Home > rant > When to quit your nerd job

When to quit your nerd job

August 23, 2012

I get lots of emails nowadays from quantitative people who are unhappy in academics, or in finance, or in tech, and want to know what they should do next, and specifically if they should quit their job. Most of them have Ph.D.’s or are even professors or well-established in their profession. They’re interested in switching fields, or at least jobs, and they want advice.

Maybe I get so many emails like this because they’ve read my advice post and realize I’m all about these three rules:

  1. Go for it! (this usually is all most people need, especially when talking about the crush type of advice)
  2. Do what you’d do if you weren’t at all insecure (great for people trying to quit a bad job or deciding between job offers)
  3. Do what a man would do (I usually reserve this advice for women)

I’m going to concentrate mostly on rule #2 today in giving job advice.

Most of the time, the people who ask me are in pretty darn shitty situations and really want to quit, and really want to be able to say to themselves that they deserve better, but are kept from doing so from some kind of fear that there are no better jobs out there or that they deserve to be treated badly. It’s really surprising and annoying that they are so afraid to ask for and demand more. Why are nerds always underselling themselves?

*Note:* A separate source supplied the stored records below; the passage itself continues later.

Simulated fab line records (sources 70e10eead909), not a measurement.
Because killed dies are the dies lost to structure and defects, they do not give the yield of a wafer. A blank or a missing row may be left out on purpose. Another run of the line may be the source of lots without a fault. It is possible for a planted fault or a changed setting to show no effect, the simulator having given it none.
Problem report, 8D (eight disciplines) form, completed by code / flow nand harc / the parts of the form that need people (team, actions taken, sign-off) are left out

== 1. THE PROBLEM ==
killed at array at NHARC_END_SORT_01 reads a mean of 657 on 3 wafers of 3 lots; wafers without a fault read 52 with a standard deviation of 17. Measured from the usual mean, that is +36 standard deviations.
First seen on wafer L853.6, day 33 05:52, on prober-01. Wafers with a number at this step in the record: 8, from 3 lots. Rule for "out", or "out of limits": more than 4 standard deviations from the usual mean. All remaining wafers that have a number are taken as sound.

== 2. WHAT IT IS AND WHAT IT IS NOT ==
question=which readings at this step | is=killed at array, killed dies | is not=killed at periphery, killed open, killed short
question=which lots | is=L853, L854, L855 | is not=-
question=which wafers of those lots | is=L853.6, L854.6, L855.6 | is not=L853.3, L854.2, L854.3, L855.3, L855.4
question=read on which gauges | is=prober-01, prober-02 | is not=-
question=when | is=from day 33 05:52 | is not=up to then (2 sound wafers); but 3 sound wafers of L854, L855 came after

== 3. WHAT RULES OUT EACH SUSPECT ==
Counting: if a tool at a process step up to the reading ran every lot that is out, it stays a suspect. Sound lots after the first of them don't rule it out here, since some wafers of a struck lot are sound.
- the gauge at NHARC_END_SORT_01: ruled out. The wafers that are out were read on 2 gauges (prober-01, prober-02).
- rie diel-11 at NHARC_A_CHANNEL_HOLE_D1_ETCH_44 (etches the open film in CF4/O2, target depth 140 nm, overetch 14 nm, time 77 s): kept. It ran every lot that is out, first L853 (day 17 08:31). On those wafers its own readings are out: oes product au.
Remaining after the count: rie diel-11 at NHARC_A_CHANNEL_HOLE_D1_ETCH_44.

Here are things I hear people complain about that make me want to punch them (or really, give them encouraging hugs and then kicks in the pants):

  1. My brain is rotting. Why on earth would you stay in a job where your brain rots? Don’t you realize that, as Ph.D.’s in math or stats or physics or whatever, our brains are our main tools? That’s why we get paid, that’s why we will always be able to get a job, but only if we don’t let them rot. It’s kind of like an athlete saying, yeah I’m on this professional team but I spend all day lying around watching TV so my muscles have completely atrophies. Guess what, athlete, that’s no good!
  2. I’m isolated and nobody ever talks to me. If teamwork is important to you, this is a dealbreaker. Get your ass up and look around. Are there other people in your field/ department/ group who have similar skills as you but who are working with other people? How did they get that set up? Can you get that set up? If you have a boss, can you tell your boss you need to work with other people?
  3. I’m being used by my company – they pay me well but they don’t give me real work to do. I’m mainly here for them to show clients they have a Ph.D. working in the back. This is pretty common and really terrible, because it leads to brainrot as well as isolation, and moreover your name is attached to what is probably a shitty business model and product. I say demand to get in on the business for real or leave. Simple as that, you don’t want to collude in fraudulent business offerings.
  4. The pace and politics of academics drive me nuts. I totally get this, personally, because these are also things that led me to leave academics. On the one hand, I’m super glad I left because those things really did drive me nuts. On the other hand, let me just say, you never get rid of your problems, you just get new ones. You have to be prepared for fast-paced but still political problems outside of academics.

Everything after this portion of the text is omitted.